CNBC host Rebecca Quick pressed National Economic Council adviser Brian Deese on inflation and the Biden administration’s plan to combat it Tuesday, saying that “none” of the steps would address the skyrocketing prices Americans are seeing every day.
“The economy we have right now is in a transition from this period of historic economic growth to a period that can be more stable, resilient growth. That requires focusing on inflation and doing so from a position of relative strength. The U.S. is in a better position than other countries to do so in part because of the strength of our labor market recovery and the strength of our household balance sheets,” Deese said.

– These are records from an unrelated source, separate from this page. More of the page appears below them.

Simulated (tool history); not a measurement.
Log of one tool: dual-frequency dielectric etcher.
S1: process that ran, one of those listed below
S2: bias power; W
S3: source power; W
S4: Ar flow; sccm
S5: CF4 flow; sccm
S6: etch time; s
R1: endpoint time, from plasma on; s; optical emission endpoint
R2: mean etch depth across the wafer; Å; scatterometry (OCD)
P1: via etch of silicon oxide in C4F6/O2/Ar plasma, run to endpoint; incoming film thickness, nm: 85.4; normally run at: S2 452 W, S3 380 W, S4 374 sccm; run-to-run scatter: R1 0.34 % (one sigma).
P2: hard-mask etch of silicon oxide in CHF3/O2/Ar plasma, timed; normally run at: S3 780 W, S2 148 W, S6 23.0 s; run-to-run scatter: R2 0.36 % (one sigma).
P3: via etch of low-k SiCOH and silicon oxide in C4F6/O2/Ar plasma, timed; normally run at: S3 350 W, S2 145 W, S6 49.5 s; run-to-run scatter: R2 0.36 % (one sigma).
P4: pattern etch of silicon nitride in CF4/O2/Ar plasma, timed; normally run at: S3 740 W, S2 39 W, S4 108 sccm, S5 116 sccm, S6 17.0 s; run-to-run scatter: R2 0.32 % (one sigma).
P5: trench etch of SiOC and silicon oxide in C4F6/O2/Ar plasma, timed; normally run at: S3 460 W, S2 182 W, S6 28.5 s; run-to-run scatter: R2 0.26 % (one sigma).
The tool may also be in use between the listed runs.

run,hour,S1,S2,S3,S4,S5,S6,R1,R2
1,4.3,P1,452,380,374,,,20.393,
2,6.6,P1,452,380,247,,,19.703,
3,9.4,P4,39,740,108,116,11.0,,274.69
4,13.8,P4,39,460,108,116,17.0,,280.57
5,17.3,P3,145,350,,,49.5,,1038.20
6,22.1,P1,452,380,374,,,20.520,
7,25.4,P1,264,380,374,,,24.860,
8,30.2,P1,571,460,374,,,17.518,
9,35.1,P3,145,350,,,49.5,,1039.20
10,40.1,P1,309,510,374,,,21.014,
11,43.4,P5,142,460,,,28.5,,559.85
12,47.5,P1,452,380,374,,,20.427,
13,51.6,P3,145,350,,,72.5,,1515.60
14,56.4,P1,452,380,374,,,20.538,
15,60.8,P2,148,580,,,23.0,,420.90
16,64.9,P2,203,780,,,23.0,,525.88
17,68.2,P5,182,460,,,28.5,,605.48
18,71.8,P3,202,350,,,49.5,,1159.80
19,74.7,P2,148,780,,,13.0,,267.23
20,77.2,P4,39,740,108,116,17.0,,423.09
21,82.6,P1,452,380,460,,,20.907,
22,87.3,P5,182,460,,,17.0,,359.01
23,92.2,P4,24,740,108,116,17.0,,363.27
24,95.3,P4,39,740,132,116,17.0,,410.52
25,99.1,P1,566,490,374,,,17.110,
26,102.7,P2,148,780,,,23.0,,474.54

He laid out President Biden’s plans, which the president highlighted in an op-ed for the Wall Street Journal. The president emphasized the importance of independence from the Federal Reserve prior to meeting with Fed chairman Jerome Powell on Tuesday.
“None of those steps really are going to address the skyrocketing cost that people have seen at the gas pump or in line at the food, grocery store or what they’ve seen in rent prices and things that have gone up,” Quick responded. “None of these will fix things in the very short term, these are long-term issues that maybe will help down the road with some of the supply chain issues.”
She said the release of one million barrels of oil from the Strategic Petroleum Reserve (SPR) did not bring down oil prices. “We’ve seen a great deal of inflation that’s come since then,” she said, adding that it was important to let the Fed do its job. “None of these other things will have an immediate impact on inflationary prices.”
Deese said that there was no singular “silver bullet” but he thought they were steps that “do matter” in both the short and the medium term.
“The SPR release helped to blunt upward pressure on oil prices, we have an ongoing challenge with Putin’s war in Ukraine that we are focused on,” Deese continued.
Biden is expected to meet with Powell on Tuesday to discuss inflation.
Inflation soared to 8.3% in April, remaining near the record 40-year-high in March, when inflation hit 8.5%.